06 October 2009

Prepositional objection

What is with the weirdly garbled prepositional and phrasal verbs in children's books? Don Freeman (Corduroy dude) is the worst offender I've noticed, but I'd say it's pretty common throughout kid lit. It sounds unnatural and serves no linguistic purpose. Its overuse renders it aesthetically impotent, and it teaches kids to write in a similarly affected voice. Drives me nuts.

Over she tabbed to Publish Post! Up, up, up she rose from her chair! Toward the freezer she lumbered, slowly, slowly. Out she took the ice cream and into her 25 week old wombling she shoveled it!


Untamed Shrew said...

"Its overuse renders it aesthetically impotent..." Yup. AKA "semantic satiation." Like the husband who says "I love you" 80 times a day.

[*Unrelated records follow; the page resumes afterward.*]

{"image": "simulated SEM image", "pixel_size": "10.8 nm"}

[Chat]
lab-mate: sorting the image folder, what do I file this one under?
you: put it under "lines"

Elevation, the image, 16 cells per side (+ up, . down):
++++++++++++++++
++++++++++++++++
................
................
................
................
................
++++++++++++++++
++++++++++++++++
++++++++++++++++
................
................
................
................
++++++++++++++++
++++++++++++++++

But please, continue your story. I was just getting into it. "Down, down, drizzled the caramel and hot fudge...."

Sir Cuthbert said...

Possible explataions:

1. It's a device to keep children interested by making the story sound more exciting than it really is.

2. They all secretly want to be Yoda.

lisa said...

haha -
I'm such a doof.
I read wom-bling. Not womb-ling.
It made me picture a big cave with waves of ice cream lapping at it.